My motives for choosing this subject I will explain in a very few
words.
We have heard much of late about 'Muscular Christianity.' A clever
expression, spoken in jest by I know not whom, has been bandied
about the world, and supposed by many to represent some new ideal of
the Christian character.
For myself, I do not understand what it means. It may mean one of
two things. If it mean the first, it is a term somewhat
unnecessary, if not somewhat irreverent. If it mean the second, it
means something untrue and immoral.
Its first and better meaning may be simply a healthy and manful
Christianity, one which does not exalt the feminine virtues to the
exclusion of the masculine.
That certain forms of Christianity have committed this last fault
cannot be doubted. The tendency of Christianity, during the
patristic and the Middle Ages, was certainly in that direction.
Christians were persecuted and defenceless, and they betook
themselves to the only virtues which they had the opportunity of
practising--gentleness, patience, resignation, self-sacrifice, and
self-devotion--all that is loveliest in the ideal female character.

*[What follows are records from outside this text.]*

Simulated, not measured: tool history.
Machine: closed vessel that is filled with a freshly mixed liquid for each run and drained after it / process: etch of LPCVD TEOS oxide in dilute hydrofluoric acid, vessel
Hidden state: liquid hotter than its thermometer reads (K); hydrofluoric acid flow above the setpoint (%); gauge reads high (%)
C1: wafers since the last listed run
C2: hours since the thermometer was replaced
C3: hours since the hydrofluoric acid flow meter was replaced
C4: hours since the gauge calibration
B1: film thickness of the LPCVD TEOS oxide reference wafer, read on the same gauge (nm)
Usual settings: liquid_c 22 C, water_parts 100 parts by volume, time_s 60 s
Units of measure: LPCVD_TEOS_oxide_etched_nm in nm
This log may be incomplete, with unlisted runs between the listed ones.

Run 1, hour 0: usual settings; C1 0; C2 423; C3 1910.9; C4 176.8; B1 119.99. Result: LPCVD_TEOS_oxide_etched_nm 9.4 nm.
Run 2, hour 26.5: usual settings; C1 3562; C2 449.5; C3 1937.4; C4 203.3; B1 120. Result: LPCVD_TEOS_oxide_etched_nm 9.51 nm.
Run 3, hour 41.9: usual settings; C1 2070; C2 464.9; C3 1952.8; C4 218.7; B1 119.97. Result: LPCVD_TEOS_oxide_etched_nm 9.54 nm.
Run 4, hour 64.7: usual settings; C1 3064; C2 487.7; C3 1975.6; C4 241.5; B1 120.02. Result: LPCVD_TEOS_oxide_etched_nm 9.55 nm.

And God forbid that that side of the Christian life should ever be
undervalued. It has its own beauty, its own strength too made
perfect in weakness; in prison, in torture, at the fiery stake, on
the lonely sick-bed, in long years of self-devotion and resignation,
and in a thousand womanly sacrifices unknown to man, but written for
ever in God's book of life.
But as time went on, and the monastic life, which, whether practised
by man or by woman, is essentially a feminine life, became more and
more exclusively the religious ideal, grave defects began to appear
in what was really too narrow a conception of the human character.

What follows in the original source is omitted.